About Marc

“A cinema that will unfreeze that icy and now constant experience of being addressed only as a social construct for the benefit of the market; a cinema where the tension between a world that is being illustrated and a world that is being illuminated can make us live again in that dream-state so necessary to our very breathing; a cinema, therefore, that will hurl itself against that current order of things, a cinema that is not a calling card for a career but a cinema that will march straight past this present Praetorian guard of cultural and commercial administrators and by so doing will deliver once again that wonderful surprise – that which is still possible.” – Marc Karlin 1943-1999

On his death in 1999, Marc Karlin was described as Britain’s most significant, unknown filmmaker. For three decades, he was a key member of the country’s radical filmmakers, acting as a conscience of his generation, jolting his contemporaries to seek radical forms and themes in a medium that was becoming increasingly aesthetically and politically conservative.

Present in Paris around the events of May 1968 and inspired by the output of Chris Marker, Karlin submerged himself into London’s newly formed independent film collectives. Karlin was drawn into the women’s liberation movement drive to unionise female nightcleaners, perfectly framed in the Berwick Street Film Collective’s seminal film, Nightcleaners (1975).

Although informed by an international perspective, most of Karlin’s work focuses on the UK. An exception was the remarkable series of five films on the Nicaraguan revolution encompassing the popular guerrilla war of the late 1970’s, the development of the Sandinista government, the effects of the US-backed contra war, and the defeat of the FSLN in 1989. Rather than foregrounding the Sandinista leadership, the films speak from the grassroots, both urban and rural. This rare perspective portrays a revolution for what it is – an exhausting, uneven process. The transformation of society generated extraordinary achievements, but was beset not only by right-wing opposition, but by contradictory expectations and daily organisational problems at a local level. Apart from providing a unique record of a revolution, the films are particularly relevant today, providing perspectives on the ‘Arab Spring’ and popular demands for democracy around the world.

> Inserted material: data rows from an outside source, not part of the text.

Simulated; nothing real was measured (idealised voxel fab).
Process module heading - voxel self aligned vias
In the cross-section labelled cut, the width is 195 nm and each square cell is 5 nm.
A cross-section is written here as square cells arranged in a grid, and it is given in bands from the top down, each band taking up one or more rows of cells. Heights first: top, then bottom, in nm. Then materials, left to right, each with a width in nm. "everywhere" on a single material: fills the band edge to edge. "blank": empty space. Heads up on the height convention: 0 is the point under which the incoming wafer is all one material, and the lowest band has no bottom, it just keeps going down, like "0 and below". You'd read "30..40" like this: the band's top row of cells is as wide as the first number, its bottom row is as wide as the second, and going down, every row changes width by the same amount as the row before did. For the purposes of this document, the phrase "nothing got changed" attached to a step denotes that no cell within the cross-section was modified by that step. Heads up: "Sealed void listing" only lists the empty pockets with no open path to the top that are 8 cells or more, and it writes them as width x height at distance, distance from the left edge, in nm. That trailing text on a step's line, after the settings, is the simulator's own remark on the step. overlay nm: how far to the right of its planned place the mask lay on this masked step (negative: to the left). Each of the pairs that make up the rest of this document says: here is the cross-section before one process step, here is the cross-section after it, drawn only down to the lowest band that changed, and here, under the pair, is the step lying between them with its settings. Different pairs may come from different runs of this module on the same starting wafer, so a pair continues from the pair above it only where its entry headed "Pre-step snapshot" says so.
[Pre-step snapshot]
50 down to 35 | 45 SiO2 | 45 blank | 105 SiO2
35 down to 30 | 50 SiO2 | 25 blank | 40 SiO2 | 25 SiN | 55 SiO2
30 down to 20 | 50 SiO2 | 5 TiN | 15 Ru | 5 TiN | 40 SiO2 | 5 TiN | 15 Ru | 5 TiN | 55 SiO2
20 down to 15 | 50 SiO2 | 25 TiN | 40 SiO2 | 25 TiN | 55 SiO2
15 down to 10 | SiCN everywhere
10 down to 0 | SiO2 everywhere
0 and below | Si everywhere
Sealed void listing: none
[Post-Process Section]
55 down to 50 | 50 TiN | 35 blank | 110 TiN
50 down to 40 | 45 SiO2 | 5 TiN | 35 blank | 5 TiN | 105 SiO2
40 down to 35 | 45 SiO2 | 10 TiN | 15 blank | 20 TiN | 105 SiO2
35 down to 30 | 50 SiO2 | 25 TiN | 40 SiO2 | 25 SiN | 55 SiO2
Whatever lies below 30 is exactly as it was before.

Undeterred by the fundamental societal shifts of Thatcherism and the crippling confusion affecting the left, Karlin invested himself in the continued exploration of socialist themes. In For Memory, he outlined the dangers of cultural amnesia, which had helped contribute to the silencing of the left wing voice at the end of the 20th century. Defiantly resisting the announced ‘death of Socialism’, Karlin then gave voice to its pluralist principles in Utopias (1989) and its contradictions in Between Times (1993). In these films, he depicted socialism as in flux, preferring to proclaim it as a way of life, a vision, a subject of dilemma and an inspiration. His 1990s work expressed a cultural isolation. The Serpent (1997) uncomfortably revealed our complicity in the fantasy projections of Rupert Murdoch and the tabloid media, while The Haircut (1998) protested against the new conventionality of New Labour.

There has been almost no publication or commentary on his films and way of seeing. This project aims to reveal the importance of his film texts for contemporary audience and to build public awareness of his commitment to independent filmmaking and his contribution to the heritage of the Left.